My guess would be that the buzzer is so that the listeners know the station is still "up" and hasn't been destroyed


Or to keep the frequency free from other transmitters, as described in the article


The buzzer is there for both to mark the frequency and signal that it's alive. Its old sequence had a hourly faster buzz which returned to normal at the beginning of the hour. It looked like this

  X:59:00 - Buzzing gets faster.
  (X+1):00:00 - Normal buzzing resumes.
I think it served as a crude hourly sync signal for some systems until GLONASS came and provided atomic level sync. This also implies that there may be other non-human systems listening for this station.

It can be speculated that Russian Perimeter (Dead Hand) system [0] may be one of the listeners.

[0]: https://en.wikipedia.org/wiki/Dead_Hand


The Wikipedia article makes the operation of that station appear to be at a level that is far more relaxed than what I would expect from a really important continuous liveness signal. So I consider the use for something as lethal as the Dead Hand system unlikely, if it even still exists.


If I understood correctly, Dead Hand has many inputs and generally stays off so, maintenance won't create unintended consequences.

If whole system (and world's fate) relies on a single buzzer, we have much bigger problems :)


Would that mean that if the buzzing stops for an extended period, Dead Hand assumes World War 3 is underway and launches the missiles?


According to available information (and speculation), perimeter listens to various inputs (which is a good thing).

It's said that it has connections to seismic and pressure sensors and can check whether communication to critical infrastructure is intact. So it keeps tabs on many heart-beat signals it seems. UVB-76 might be one of them.

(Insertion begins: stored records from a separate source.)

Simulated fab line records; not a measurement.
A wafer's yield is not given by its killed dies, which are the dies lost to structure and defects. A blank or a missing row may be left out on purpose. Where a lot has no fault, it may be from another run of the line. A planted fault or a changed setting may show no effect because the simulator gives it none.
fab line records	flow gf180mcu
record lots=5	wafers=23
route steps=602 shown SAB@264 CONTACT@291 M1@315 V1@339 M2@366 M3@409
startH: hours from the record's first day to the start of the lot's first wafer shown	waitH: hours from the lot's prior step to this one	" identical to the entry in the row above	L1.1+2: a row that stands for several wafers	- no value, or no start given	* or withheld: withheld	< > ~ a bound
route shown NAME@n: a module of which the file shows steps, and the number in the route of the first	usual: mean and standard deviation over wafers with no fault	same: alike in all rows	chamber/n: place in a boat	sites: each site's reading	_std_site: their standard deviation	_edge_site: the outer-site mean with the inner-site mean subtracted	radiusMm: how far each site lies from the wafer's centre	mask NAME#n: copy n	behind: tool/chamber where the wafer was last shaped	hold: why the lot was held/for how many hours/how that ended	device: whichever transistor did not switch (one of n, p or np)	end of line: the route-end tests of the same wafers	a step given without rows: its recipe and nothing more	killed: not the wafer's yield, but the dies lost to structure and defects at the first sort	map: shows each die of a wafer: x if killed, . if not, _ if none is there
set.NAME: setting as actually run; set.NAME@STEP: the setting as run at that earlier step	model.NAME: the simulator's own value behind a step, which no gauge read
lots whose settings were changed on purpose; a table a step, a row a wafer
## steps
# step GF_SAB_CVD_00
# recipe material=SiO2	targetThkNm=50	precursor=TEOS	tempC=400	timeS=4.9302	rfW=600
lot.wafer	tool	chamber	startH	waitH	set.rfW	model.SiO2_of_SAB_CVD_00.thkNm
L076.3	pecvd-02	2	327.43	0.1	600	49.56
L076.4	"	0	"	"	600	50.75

Moving a low traffic radio station with an interesting sound just because a bunch of HAM radio guys doesn't make sense. It has to have some higher function to warrant the move.

With the new over the horizon radar systems Russia is deploying, I guess that signals from these would be evaluated too.

Going in to wild speculation territory, Russia's in-house CPUs would fit the bill for these kind of systems nicely.